Private Letters Highlight Vatican's Neglect In Enforcing Restrictions On Cardinal McCarrick

May 29, 2019

New details have emerged on the Catholic Church's attempts to sanction former Cardinal Theodore McCarrick years before he was defrocked for sexual abuse.

 

Monsignor Anthony J. Figueiredo, a priest who once served as a secretary for McCarrick, has shared correspondence which shows that the church applied restrictions to McCarrick. The report contains emails and letters that Figueiredo collected over several years.

 

They also show that McCarrick quickly ignored those restrictions, but church leaders did nothing to punish him.

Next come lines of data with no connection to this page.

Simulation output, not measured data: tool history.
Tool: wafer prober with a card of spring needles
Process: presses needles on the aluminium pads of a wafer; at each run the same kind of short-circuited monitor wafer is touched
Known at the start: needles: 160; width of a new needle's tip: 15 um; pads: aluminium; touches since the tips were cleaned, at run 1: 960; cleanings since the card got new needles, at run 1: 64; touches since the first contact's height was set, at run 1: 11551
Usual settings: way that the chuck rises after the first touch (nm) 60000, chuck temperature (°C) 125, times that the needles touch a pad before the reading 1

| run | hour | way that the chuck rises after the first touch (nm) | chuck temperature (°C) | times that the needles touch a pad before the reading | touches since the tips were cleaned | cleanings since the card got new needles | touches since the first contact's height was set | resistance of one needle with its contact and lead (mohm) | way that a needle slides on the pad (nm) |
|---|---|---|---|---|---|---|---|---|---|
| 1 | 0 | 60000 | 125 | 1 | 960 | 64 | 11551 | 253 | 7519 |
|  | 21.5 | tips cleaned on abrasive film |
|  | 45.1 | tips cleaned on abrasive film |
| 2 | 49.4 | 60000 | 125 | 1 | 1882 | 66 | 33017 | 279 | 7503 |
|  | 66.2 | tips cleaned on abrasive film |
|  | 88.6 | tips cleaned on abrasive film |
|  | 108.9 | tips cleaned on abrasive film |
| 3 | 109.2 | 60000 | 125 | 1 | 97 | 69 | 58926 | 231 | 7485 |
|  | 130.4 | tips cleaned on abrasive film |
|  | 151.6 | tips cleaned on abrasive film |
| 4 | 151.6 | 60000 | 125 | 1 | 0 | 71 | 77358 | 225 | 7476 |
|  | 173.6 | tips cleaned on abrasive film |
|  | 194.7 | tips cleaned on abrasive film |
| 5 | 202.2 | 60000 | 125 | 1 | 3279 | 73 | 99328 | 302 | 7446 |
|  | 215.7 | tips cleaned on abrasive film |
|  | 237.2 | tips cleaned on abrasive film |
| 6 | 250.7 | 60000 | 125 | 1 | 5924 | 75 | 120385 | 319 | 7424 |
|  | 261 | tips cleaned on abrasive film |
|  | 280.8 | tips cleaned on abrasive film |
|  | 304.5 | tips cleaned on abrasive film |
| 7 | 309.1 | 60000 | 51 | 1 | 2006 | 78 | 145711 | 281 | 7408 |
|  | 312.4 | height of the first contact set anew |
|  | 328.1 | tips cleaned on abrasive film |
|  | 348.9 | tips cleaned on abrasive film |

In addition to posting sections of correspondence online, Figueiredo also wrote about his motivations and what he hoped sharing these documents could do. "It is my firm hope that this information will help the Church as she further endeavors to create a culture of transparency," he wrote.

 

I will not be holding my breath.

 

McCarrick was removed from his position last year for abusing children and adults throughout his career which spanned time in New York, New Jersey, Maryland, and Washington DC.

 

Later in 2018, Cardinal Donald Wuerl of the Washington Archdiocese resigned from his position of archbishop after he allegedly mishandled sexual abuse cases involving several members of the clergy. He oversaw McCarrick as these sanctions were laid down by the Vatican and was among those who did nothing to enforce them.

 

This past February, the Vatican ultimately announced that McCarrick had been defrocked.

 

The details in what Figueiredo posted online, however, show that the defrocking of McCarrick too little too late.

 

Several of the letters and emails posted were from 2008, when McCarrick served the church diplomatically worldwide. In the correspondence, McCarrick admits that Cardinal Giovanni Battista Re had notified him from the Vatican of restrictions placed upon him.

 

McCarrick admits that Re had forbidden him from making public appearances without Re's permission.

 

“I am ready to accept the Holy Father’s will in my regard,” McCarrick wrote in response to the restriction, which also included a restriction against traveling to Rome.

 

In one letter, McCarrick states that he had shared Re’s notification of restrictions with Cardinal Wuerl, which goes against Wuerl's own comments that he knew nothing of the restrictions, comments that the Archdiocese of Washington has reiterated following publication of the correspondence.

 

McCarrick ignored the restrictions, however, and traveled to Rome to visit Pope Benedict, and again years later to visit Pope Francis. A trip in 2012 outlined in one email included such places as Beirut, Jordan, Egypt, Thailand, Myanmar, Cambodia and Hong Kong.

 

According to Crux, the emails provided by Figueiredo were examined by a cyber-security expert, who confirmed they originated from McCarrick's personal account.

 

Despite Wuerl's denial of any knowledge of the sanctions against McCarrick, the church's dismal track record means that it is probably a safe bet that he did. And the Washington Post has reported that Wuerl knew about the abuse allegations against McCarrick as early as 2004.

 

So let that sink in. McCarrick's abuse was known by his boss at least as early as 2004, when Wuerl reported it to the Vatican.

 

McCarrick kept working for the church as a cardinal for another 14 years after that. And he was only defrocked in February. This case is one of countless cases which highlights just how monstrous the church's evasion is when it comes to handling clerical abuse.

 

They would rather protect their priests and the church itself than protect the victims, most of which have been children.